Can Your Software Live in the Cloud?
If you've ever tried to work with a Microsoft Office document on a mobile device, you know that the traditional tools--mobile productivity suites such as Documents To Go and Quickoffice, or Web apps such as Google Docs and Zoho Office--are imperfect. They often lack features found in the native applications, or they mess up the document's formatting.
But several new services take a different approach to helping you do real work on tablets and smartphones: They run Microsoft Office or other productivity programs on remote servers, delivering to your mobile device a version of the traditional user interface optimized for the device's capabilities.
In a way, the three services I looked at--CloudOn, Nivio, and OnLive Desktop--are basically updated implementations of the thin-client concept that has been kicking around for years. (Remember Larry Ellison's New Internet Computer?) Though the idea was never a big hit in the past, the time may have finally come for that approach, thanks to the widespread availability of broadband Internet access and the rapid growth of devices that don't run Windows or OS X and have limited computing power.
All three services deliver the popular Office trifecta (Word, Excel, and PowerPoint) to the iPad (some to Android devices as well). And all three have a Web-based storage component so that you can access your files anywhere (Nivio and OnLive offer storage as part of their service, while CloudOn integrates with Box.com and Dropbox).
They differ significantly in other ways, however. CloudOn delivers its applications (in addition to the Office apps, it has just added Adobe Reader and a universal image file viewer) in a spartan user interface of its own design. Nivio and OnLive Desktop, meanwhile, both provide a full-blown virtual Windows desktop, including versions of Internet Explorer that support (in varying degrees) technologies such as Flash and run sites that Safari doesn't.

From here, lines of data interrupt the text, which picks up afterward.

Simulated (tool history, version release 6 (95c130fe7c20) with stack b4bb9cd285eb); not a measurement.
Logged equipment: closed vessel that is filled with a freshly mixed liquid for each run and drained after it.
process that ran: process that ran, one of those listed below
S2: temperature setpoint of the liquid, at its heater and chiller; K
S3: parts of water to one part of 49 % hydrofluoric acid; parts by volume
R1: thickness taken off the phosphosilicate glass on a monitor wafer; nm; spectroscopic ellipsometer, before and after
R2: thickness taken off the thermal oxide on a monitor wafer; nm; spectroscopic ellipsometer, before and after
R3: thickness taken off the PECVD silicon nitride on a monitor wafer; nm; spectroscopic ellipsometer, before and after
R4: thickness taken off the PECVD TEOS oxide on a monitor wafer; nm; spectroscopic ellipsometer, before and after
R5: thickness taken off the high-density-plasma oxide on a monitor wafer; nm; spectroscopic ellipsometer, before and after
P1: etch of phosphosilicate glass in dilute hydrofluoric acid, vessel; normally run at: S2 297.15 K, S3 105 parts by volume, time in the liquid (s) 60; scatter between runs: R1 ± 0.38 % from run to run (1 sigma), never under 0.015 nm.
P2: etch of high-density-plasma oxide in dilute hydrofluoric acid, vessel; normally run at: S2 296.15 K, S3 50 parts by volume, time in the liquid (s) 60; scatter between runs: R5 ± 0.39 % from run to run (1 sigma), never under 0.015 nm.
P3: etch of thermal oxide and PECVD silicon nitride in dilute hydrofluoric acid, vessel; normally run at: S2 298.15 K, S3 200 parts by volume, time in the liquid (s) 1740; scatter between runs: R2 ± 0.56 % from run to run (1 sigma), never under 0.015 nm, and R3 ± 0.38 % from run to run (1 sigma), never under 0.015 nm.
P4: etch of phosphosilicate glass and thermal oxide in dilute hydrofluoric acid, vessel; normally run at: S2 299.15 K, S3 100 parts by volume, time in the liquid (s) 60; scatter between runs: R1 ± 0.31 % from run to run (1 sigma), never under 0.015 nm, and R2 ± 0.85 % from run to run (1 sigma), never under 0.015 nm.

At this writing, OnLive Desktop also offers Windows' Paint and Calculator accessories, plus Microsoft Surface Collage--a touchscreen-optimized app for turning the desktop into a digital photo frame with a slew of customization options. Nivio, which is still in invitation-only beta (you can get on the wait list at Nivio's website), offers a menu of apps to which you can buy monthly access. All three services say they are working to add more applications.
What Device Do You Want to Use Today?
The devices these services support vary. CloudOn, at this writing, runs on Apple's iPad, but the company expects to add Android (2.3 or later) support within a month or so. OnLive supports iPads and Android (2.3 or later) tablets. Nivio can run in any HTML 5-capable browser, but it offers apps for Windows, OS X, iOS, and Android (2.1 or later) devices.
You'll find differences under the hood, too. CloudOn and OnLive Desktop do all the computing on their servers. Enter a number in a cell in Excel, for instance, and the cloud servers crunch your data. The service then sends to your mobile device an interactive image of what you would see if you were running Excel on your desktop, a process that is sometimes referred to as pixel-streaming. The services' respective secret sauces lie in how they optimize the transmission of data, as well as in the adjustments required to operate a point-and-click application on a touchscreen.
Nivio is a bit more complicated. On an application-by-application basis, it determines which functions are more efficiently performed in the cloud and which are better managed by the mobile device, and then hands off processes accordingly. The company believes that this highly customized approach will ultimately enable superior application offerings and performance, but it may take longer to optimize some features. For example, Sachin Duggal, Nivio cofounder and "chief wizard," says that video performance in IE isn't yet what it should be.
Subscription Fees Vary
Prices for these services, all on a subscription basis, are in flux. OnLive is offering a basic free service with 2GB of file storage and the core Office apps, but you can't run IE or access file attachments in email without upgrading to the $5-a-month Plus service.
Also, Microsoft has said that OnLive's service violates its licensing agreements. OnLive recently replaced the Windows 7 desktop with Windows Terminal Server, a move that Microsoft says is a step in the right direction. Microsoft says that the licensing negotiations continue; OnLive declined to comment on licensing issues. Whether any settlement with Microsoft might affect pricing is unclear.
CloudOn and Nivio both say that they have licensing agreements for their hosting of Office apps. CloudOn is free for now, but Milind Gadekar, CEO and cofounder, says he expects to introduce competitive pricing soon. Nivio's website lists several plans that it intends to offer when it comes out of beta, all of which include free access to 10GB of file storage; basic plans start at $2 a month for 10 hours of access to its desktop service, and $15 a month buys you unlimited access. However, on top of that you must also pay subscription fees for the apps you use: For example, Microsoft Office access will cost $15 a month, and individual apps such as Word or Excel will run $7.50 a month.
People who are reasonably content using free Web apps to tinker with Office documents while away from their PCs may decide that they don't want to pay for these services. But if you're hoping to replace a laptop with a tablet (preferably one with a Bluetooth keyboard) without giving up the full functionality of Microsoft's desktop software--and if broadband access isn't a concern for you--these services are well worth a look. If nothing else, they might well prove to be an attractive alternative to commercial mobile office packages.